Garden cities are back in vogue, and that’s good for debate about where to build homes

Who wouldn’t want to live in a garden city? Spearhead, CC BY-SA

A plan to resolve the UK’s housing crisis by adding garden city extensions to 40 towns and cities has won a prestigious economic prize.

Urban designer David Rudlin was last night awarded the £250,000 Wolfson Prize for his proposal to build connected satellite settlements around existing large towns.

The UK has long had an issue with housing, and the policies that have sought to solve this problem have shaped the urban form of the country. Industrialisation, suburbanisation, inner city estates with tower blocks, and new towns or major extensions have all responded to the need to meet urgent housing demand.

Today, a renaissance of the Edwardian garden city idea seeks to challenge the piecemeal in-fill of urban centres and former industrial sites, or the slow creep of suburbia via urban extensions. The original idea was to build new, self-supporting settlements beyond green belts around existing towns and cities. This way people could escape the slums of the cities, or the “slum on wheels” of long-distance rail commuting.

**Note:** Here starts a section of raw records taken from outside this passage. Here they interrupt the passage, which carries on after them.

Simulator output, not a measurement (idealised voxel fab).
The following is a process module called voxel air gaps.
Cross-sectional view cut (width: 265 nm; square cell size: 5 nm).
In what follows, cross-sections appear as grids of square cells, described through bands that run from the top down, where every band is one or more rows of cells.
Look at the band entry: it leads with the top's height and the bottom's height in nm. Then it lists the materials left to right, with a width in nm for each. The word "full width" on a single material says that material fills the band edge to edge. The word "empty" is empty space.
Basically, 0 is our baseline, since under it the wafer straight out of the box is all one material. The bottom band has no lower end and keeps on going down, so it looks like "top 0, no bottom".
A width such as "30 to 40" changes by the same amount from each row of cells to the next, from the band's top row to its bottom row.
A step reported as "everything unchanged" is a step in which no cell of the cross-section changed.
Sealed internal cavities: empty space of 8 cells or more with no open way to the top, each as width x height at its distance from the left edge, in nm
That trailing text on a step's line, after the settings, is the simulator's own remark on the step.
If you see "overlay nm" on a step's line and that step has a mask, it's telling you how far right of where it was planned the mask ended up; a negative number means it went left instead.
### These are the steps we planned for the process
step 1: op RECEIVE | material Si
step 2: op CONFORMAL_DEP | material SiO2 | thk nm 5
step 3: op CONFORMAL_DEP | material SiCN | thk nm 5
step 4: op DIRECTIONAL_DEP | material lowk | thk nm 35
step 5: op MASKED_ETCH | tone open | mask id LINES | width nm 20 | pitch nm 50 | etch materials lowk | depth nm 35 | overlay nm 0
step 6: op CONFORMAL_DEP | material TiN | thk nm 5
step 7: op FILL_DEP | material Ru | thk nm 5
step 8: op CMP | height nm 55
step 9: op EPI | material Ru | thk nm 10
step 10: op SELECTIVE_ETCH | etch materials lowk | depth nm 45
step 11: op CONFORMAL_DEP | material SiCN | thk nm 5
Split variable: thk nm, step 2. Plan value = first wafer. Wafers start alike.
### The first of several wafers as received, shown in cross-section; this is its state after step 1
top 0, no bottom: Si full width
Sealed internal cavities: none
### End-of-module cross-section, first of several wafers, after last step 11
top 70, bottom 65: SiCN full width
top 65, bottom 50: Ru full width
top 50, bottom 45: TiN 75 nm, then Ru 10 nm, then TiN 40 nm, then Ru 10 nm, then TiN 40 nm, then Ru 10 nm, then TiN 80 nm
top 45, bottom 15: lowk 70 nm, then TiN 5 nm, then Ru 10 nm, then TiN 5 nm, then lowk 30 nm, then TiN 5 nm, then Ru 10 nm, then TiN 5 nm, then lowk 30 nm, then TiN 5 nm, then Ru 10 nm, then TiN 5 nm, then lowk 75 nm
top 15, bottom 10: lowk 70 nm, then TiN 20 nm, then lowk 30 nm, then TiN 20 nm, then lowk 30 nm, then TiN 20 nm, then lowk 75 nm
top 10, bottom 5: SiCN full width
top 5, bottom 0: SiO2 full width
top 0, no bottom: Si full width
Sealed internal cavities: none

However, while garden cities had a huge influence on large scale suburbanisation in the 20s and 30s the concept was relaunched as a major solution to the post-war housing crisis. It was a programme seen as equivalent in scale to the creation of the NHS. Around 30 new towns in total (from Stevenage, Harlow and Basildon, culminating in Milton Keynes) were built.

What the Wolfson Prize has done is prompt planning and urbanism professionals to look again at the methods and intentions of the garden city idea and apply it to the needs of today’s world to meet today’s housing crisis. As someone who has studied the history of this idea in depth, I believe this is a major moment.

David Rudlin’s winning entry is notable in that it describes the principle of new settlements being built as satellites to any existing large town or small city. This revives the original concept of a cluster of garden city settlements linked together by transport. Each can be distinctive, but each can support the other in terms of sharing amenities, from leisure centres to employment hubs. Another advantage is that by providing the model for building from existing towns and cities, local authorities and local communities may be more empowered. Development will therefore take place where it has local support.

While Britain’s post-war new towns have much in common with other places subject to major urban redevelopment or expansion in the mid to late 20th century (think Swindon, Basingstoke or Watford), or those re-engineered with ring roads, multi-storeys and shopping malls, the original garden city vision offered a more bucolic vision of genteel Edwardian serenity.

Each was a reflection of its era: the interwar ideal of an Englishman’s suburban castle, versus 1960s technological optimism. Perhaps it is a desire to return to the former that will emerge as such plans come forward, or perhaps it is the latter that will appeal more to the future Generation X and Yers who will become home owners when these places get built.

There is an underlying idea that such places should enable greener ways of living (decent sized gardens, cycle paths, public transport) and indeed these same ideas were present in the post-war new towns. However, it is significant that these towns not only sought to build new housing for workers from the bombed out inner cities, but also to provide space for new industries, especially in the white heat sectors of aerospace, electronics, plastics and, to take advantage of the brand new motorway network, logistics.

The fresh start came with a fundamental attempt to redesign how the city, or rather town, would work, and drive an industrial strategy for the country. It was to be clean, healthy, filled with nature, with jobs for residents and innovative, modern facilities.

While the question of where to build sees a distinct logic of linked new settlements, reflected in the Rudlin proposal, the real issue is the underlying economic drivers for a place. While the Rudlin proposal supports localism, economic development and connectivity will still be the main factors behind new projects.

As Rudlin’s report puts it, quality depends on economics as much as design. This was a clear factor behind the relative success of the new towns, with Milton Keynes benefiting from its location midway between London and Birmingham, Warrington at the heart of the motorway network between Manchester and Liverpool, and Crawley next to Gatwick.

If HS2 goes ahead, a new stop en route may justify an urban development. Various key sites like old airforce bases or Didcot power station in Oxfordshire may receive local support under a holistic strategy led by local authorities. Tagging “Garden City” on the name of these areas of employment growth will prompt the view that these places should be built to high quality design standards. The deadline for local authorities to put in bids for support under the Government’s garden city programme has just passed. We will soon discover where such places may take off and make the crucial jump from ideal and vision onto the slow path to delivery.

In the meantime, let’s congratulate all those involved in this work for helping push forward a new era in the country’s urban development. The garden city is a good idea, now receiving cross-party support, which helps bring new impetus to the debate about where we should build the much needed homes for the future.